P.S.: Norbert, you can leave your Quadro 2000 in the cupboard. :)

The list of reference results pointed to earlier says:

lin318 : 42029

If you are offering a Free Bug Fixing Service™, be prepared to attract many more programmers looking to have their bugs fixed :-)

At Stackoverflow the vast majority of questions related to CUDA now seem to be of the “my installation is broken” and “my code doesn’t work” variety. As a consequence I rarely look at those questions anymore. I see these forums heading down the same path …

Unfortunately I see it the same way. It was more fun a couple of years ago.

To be honest, I had originally passed over this post completely for not bothering to format the code (not even after your hint with detailed instructions). Only when I saw you putting in some effort and even offering to literally open up your computer, I had a look at the code.

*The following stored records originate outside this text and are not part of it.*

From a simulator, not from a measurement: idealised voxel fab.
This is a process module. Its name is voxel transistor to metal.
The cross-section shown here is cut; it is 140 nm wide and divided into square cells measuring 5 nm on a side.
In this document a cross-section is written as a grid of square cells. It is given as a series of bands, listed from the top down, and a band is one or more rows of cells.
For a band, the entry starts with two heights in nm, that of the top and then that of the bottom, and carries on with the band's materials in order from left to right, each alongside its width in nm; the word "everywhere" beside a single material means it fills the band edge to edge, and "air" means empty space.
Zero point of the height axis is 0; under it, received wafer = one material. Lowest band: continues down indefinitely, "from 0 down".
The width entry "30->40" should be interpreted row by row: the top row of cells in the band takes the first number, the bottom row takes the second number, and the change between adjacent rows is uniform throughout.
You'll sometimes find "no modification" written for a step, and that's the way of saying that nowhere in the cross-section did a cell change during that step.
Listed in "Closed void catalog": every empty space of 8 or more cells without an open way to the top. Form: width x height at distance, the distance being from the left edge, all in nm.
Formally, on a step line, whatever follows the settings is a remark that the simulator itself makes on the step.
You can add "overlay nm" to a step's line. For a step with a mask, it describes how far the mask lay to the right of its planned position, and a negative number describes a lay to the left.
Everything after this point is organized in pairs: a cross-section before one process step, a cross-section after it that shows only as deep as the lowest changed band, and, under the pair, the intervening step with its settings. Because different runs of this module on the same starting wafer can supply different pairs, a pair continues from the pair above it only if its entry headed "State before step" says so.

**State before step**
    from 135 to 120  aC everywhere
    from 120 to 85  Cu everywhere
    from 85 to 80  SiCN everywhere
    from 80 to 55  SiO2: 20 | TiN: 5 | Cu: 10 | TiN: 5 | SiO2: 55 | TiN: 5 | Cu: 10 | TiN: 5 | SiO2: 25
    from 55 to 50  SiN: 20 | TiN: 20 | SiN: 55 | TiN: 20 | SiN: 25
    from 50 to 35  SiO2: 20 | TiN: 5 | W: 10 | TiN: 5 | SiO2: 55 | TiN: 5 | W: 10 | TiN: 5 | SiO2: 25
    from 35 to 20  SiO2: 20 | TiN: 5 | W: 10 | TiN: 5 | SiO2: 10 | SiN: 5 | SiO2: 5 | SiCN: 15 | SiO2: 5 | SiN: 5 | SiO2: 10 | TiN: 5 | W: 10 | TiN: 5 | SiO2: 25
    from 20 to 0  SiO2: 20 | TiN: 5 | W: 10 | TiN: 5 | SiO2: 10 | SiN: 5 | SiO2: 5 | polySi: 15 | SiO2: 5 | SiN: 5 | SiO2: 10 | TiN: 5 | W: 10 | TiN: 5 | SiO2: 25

I have to admit I have not tried to figure out how the algorithm is supposed to work. I have removed the original “racy” read of the minimal distance so far and replaced it with passing in the value at the time of the kernel launch. While that is one step to make the results reproducible, it might lead to better solutions being missed that otherwise may be found with a bit of luck.

P.S.: The Free Bug Fixing Service™ does not come with any guarantee of a specific service level, other than “at some times, there may or may not be some service that may or may not be helpful. In fact, it may even be unhelpful.”

Thanks to njuffa and tera for your valuable suggestion.I will thoroughly trace code with suggested things prior to ask any doubt.